Rebalancing is triggered by:

  • A consumer joining the group (new deployment)
  • A consumer leaving (crash, shutdown)
  • A consumer failing to send a heartbeat within session.timeout.ms

Minimize rebalancing: use static group membership (group.instance.id), increase session.timeout.ms, use incremental cooperative rebalancing (Kafka 2.4+) which only reassigns the partitions that need to move.

Offset management

Consumers commit their offset to Kafka (or ZooKeeper in older versions) to track their position. If a consumer crashes and restarts, it resumes from the last committed offset.

Auto-commit: Kafka automatically commits offsets every auto.commit.interval.ms. Risk: if the consumer processes a message but crashes before the auto-commit, the message is reprocessed on restart (at-least-once).

Manual commit: The consumer explicitly commits after processing. More control, more complexity. Commit after processing, not before, to avoid losing messages.

Exactly-once: Use Kafka transactions to atomically process a message and commit the offset. Complex but guarantees exactly-once processing.

The consumer lag problem

Consumer lag is the difference between the latest offset and the consumer’s current offset. High lag means the consumer is falling behind.
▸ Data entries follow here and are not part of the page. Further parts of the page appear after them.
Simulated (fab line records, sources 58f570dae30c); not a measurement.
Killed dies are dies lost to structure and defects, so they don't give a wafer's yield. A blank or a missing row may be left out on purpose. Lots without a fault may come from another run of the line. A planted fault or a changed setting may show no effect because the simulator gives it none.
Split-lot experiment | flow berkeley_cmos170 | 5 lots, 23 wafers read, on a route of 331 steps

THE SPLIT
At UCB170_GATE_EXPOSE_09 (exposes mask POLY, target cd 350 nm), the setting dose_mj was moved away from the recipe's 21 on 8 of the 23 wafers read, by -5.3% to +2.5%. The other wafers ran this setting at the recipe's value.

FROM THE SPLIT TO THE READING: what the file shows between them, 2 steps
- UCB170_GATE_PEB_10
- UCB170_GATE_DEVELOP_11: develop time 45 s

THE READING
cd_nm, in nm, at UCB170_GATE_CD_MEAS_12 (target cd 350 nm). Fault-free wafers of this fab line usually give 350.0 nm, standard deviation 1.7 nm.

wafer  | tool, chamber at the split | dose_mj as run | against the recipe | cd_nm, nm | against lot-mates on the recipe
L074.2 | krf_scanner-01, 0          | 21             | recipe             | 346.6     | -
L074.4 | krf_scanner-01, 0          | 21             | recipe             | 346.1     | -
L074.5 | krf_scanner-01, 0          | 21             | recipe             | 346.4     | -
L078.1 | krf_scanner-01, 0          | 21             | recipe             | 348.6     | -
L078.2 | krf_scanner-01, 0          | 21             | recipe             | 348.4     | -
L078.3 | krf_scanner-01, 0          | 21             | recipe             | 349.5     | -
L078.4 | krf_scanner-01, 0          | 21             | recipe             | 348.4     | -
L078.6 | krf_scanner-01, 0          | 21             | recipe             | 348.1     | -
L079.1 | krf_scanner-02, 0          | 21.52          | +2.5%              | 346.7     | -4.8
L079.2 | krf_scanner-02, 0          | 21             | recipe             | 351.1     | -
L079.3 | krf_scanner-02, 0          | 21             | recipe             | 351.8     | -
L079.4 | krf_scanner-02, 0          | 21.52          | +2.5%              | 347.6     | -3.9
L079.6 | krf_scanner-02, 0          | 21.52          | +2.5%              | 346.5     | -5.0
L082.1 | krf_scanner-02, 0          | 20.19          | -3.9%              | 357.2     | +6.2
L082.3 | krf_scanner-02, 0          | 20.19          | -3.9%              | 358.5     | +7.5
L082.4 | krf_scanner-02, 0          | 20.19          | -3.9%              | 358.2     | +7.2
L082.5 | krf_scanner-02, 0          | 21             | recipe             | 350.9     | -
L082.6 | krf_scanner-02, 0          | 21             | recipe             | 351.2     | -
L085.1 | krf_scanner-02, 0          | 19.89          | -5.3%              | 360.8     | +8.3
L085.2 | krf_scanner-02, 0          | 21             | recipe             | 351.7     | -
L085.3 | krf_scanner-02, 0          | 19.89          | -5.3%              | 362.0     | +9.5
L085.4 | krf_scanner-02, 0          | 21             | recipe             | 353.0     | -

Monitor lag with kafka-consumer-groups.sh --describe or tools like Burrow, Datadog, or Confluent Control Center. Alert when lag exceeds a threshold. Scale consumers (add more instances, up to the partition count) to reduce lag.

Partition count: choose carefully

You cannot decrease the partition count of a topic without deleting and recreating it. Increasing partitions is possible but causes rebalancing and may break ordering guarantees (messages that were in the same partition may end up in different partitions after the increase).

Choose partition count based on expected throughput: partitions = max_throughput / throughput_per_consumer. Start with more partitions than you need (you can always add consumers later). A common starting point: 3-6 partitions for low-throughput topics, 12-24 for high-throughput.

Real-world systems

LinkedIn - Kafka was created at LinkedIn. Used for activity tracking, metrics, and log aggregation. Handles trillions of messages per day.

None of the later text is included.